Centrify DirectControl 5.1
After decommissioning a Domain controller, ssh login times are slower than expected. After checking SRV records, DNS etc, the issue was narrowed to /var/centrifydc/kset.dc.domain.com still had the decommissioned DC in the GC, SMB and NTP lines.
The agent was stopped and after renaming the kset.dc file, & restarting agent, the DC was no longer present and
SSH worked fine.
Centrify servers running DirectControl 4.4.x were unaffected.
Is there any reason why the agent did not switch to another DC?
/var/centrifydc/kset.dc.domain is not a hardcoded file. Its built by adclient and we update it when we do a netstate call.
The code is resilient in the sense that when it detects if a DC cannot be used; it will go out to seek other DCs out there within 30 secs.
With regard to updating servers in /var/centrifydc/kset.dc.<domain> files:
These files are organized by services required:
There is a piece of code called the DC vending machine. Clients of the DC vending machine can ask for servers that offer specific services (KDC, KPassword, LDAP, SMB, NDP, GC...).
As new servers are found for specific services they are updated in the kset file. It is normal for the file to have a mix of
servers (even old dead ones if no one is asking for a particular service - for instance SMB services).
Centrify DirectControl 4.4.3 did not support the level of server vs service granularity that 5.x does
(4.4.3 only remembered one server for all services).

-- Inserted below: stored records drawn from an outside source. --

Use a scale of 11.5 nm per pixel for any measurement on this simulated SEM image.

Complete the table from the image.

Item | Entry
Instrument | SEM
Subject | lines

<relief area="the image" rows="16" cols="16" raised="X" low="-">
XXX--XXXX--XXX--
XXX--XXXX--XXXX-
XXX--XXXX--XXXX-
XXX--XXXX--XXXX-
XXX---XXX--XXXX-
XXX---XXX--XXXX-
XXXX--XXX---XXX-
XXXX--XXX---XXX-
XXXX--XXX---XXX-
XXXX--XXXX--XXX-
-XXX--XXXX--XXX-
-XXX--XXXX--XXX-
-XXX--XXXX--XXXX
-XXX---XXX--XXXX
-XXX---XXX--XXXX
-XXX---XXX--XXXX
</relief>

Based on network trace, logs provided by customer, it was observed that adclient attempted to find and connect to servers
in all trusted domains. The reason it does this is so it is ready to authenticate users in trusted domains if the user is
presented to them.
Centrify DirectControl 5.1.0-497 has a known issue. In the internal tests, it was noticed that after shutting down the DC
that adagent is connected to and then running adinfo, the kset.dc.domaincontroller file gets partially updated - in particular the GC entry does not get updated.
During this time, if a login is attempted as a user using SAM account name, it takes a long time - on the order of a minute.
This is because adagent is still trying to use the retired DC as its GC and needs to figure out its no longer there
But after the delay for the first login, the GC entry in the kset file gets updated and all logins after that are fast.
1) Navigate to /var/centrifydc/
2) Rename or delete the kset.dc.<domain> file
3) Restart centrifydc so that it gets rebuilt.
If there are domains which are not accessible to adclient, it will waste a lot of time trying to find a live server. In this case
its best to black-list these domains (or white list the domains you only want adclient to look at).
To blacklist a domain, customer can set the below parameter in /etc/centrifydc/centrifydc.conf
adclient.excluded.domains: anvil.acme.com cayote.acme.com
where anvil.acme.com cayote.acme.com need to be replaced by the actual domain names. Customers should make sure
that there are no users coming from this domain.
Customers running into this issue should upgrade to Centrify DirectControl 5.1.2 or higher. After upgrade, they should
remove the blacklisted domains mentioned in the workaround.